In the meantime, tighten to your wallet, make a family friendly fail-safe plan, and stay in touch with friends and family beyond the District's borders.

Dennis Moore
Chairperson
District of Columbia Independents for Citizen Control
http://www.DCIndependents.org
Your comments and criticisms are most welcomed at: dennis@DCIndependents.org

Posted by: Dennis Moore | July 16, 2007 12:41 PM

I say, "How bad could they be?", We've already seen what experience and expertise and credentials in education could do for us so why not try someone without these encumberances? They could just open a frank and forthright discussion with the NEA and the DC teachers union, get their views and input , then just do the opposite and they would probably be successful.

Posted by: Stick | July 16, 2007 1:17 PM

Mr. Moore makes some interesting points. The first thing that I noticed was that he had accused Mr. Lew of being "one of the chefs that cooked the books" on the new stadium project. That is, in effect, a charge of criminal conduct. I wonder if Mr. Moore is prepared to back that statement up with more than just general rants.

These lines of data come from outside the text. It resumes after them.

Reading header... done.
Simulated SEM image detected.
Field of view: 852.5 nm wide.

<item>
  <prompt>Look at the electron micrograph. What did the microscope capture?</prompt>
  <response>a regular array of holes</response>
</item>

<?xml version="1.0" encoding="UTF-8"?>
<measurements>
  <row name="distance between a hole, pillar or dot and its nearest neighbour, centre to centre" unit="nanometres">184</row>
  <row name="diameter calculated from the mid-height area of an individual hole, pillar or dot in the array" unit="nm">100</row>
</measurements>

If he is, I assume that the city's prosecutors will be going after Mr. Lew. If not, Mr. Moore should be prepared for a libel suit, or at the very least, to understand why his organization, DC Independents, has no credibility among those who actually are able to process information.

Posted by: mikes | July 16, 2007 1:33 PM

As a former resident of Rochester NY where Clifford Janey utterly failed as a superintendent of pubic schools. Who was also branded as borderline corrupt for putting all of his friends and family on the pay roll, I can't say that I'm surprised that Fenty asked him to leave in such an abrupt manner.

Posted by: Tom Wheels | July 16, 2007 2:11 PM

"No doubt, it deeply hurts that my adopted city is now home to a growing swarm of overpaid political parasites. They promise much, prove very little, provide minimal improvements, and are handsomely paid with our hard earned tax dollars." Mr. Moore hit it right on the nose with the above statement...and the rest of his commentary isn't far from the truth. As someone who also worked on the "inside" for several years the further and accelerated demise of public education in the District comes as no surprise. It's just a shame that these shenanigans have come at the expense and to the overall detriment of our young people.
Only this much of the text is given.